Done well, paid internships break down employment barriers and function as valuable learning experiences.
By Margaret Eaton & Ratna Omidvar, The Toronto Star
To intern, or not to intern? Recently, this has become a much-debated issue with experts, interns and employers weighing in on the pros and cons. Many of the featured stories in the media appear to focus on young, unpaid interns who have had less-than-savoury experiences.
For interns, the question is whether this costly investment of their “free” labour will pay dividends in their future. Will their hard work result in a job or, at the very least, valuable learning? Or will it result in exploitation and unpaid bills?

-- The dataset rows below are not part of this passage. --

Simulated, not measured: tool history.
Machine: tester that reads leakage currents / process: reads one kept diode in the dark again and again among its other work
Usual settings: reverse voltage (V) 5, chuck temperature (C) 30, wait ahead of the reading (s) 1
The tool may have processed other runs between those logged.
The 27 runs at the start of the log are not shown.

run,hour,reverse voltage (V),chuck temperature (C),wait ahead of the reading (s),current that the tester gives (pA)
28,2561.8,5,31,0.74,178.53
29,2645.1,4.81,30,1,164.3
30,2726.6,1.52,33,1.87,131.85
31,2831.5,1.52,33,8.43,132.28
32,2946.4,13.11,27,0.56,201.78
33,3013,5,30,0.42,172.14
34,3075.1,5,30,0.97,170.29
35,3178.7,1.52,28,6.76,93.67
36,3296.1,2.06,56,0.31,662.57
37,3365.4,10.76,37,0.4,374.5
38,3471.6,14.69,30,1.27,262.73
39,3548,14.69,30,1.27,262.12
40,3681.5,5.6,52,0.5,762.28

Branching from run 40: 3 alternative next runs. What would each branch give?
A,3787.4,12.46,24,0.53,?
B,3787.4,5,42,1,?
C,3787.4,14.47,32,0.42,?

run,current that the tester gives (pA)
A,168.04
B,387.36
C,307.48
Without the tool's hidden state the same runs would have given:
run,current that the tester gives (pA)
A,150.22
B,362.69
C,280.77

For employers, the question is whether and how an intern could benefit their business. Will they take the time to select, train, coach and mentor an intern who might eventually become a valuable employee? Or will they simply look for a warm body to do the grunt work? Are they using an unpaid intern to displace a paid employee, and what implications does this have for their business? Given the litigation pending in some cases, employers will need to be cautious when taking on the responsibilities of working with an intern.
Conversations about internships often focus on people looking to enter the labour market for the first time, such as recent graduates. But many who already have work experience in other fields or in other job markets have come to rely on internships as well — such as women re-entering the workforce, recent immigrants or those who want to change careers. For all of these groups, internships are often a backdoor into employment. In a tight labour market, even unpaid internships can be as hotly contested as “real” jobs.
And possibly with good reason: many interns end up being employed by their internship host. Moreover, successful interns walk away with a work reference, which can be extremely difficult to get for some groups, such as recent immigrants.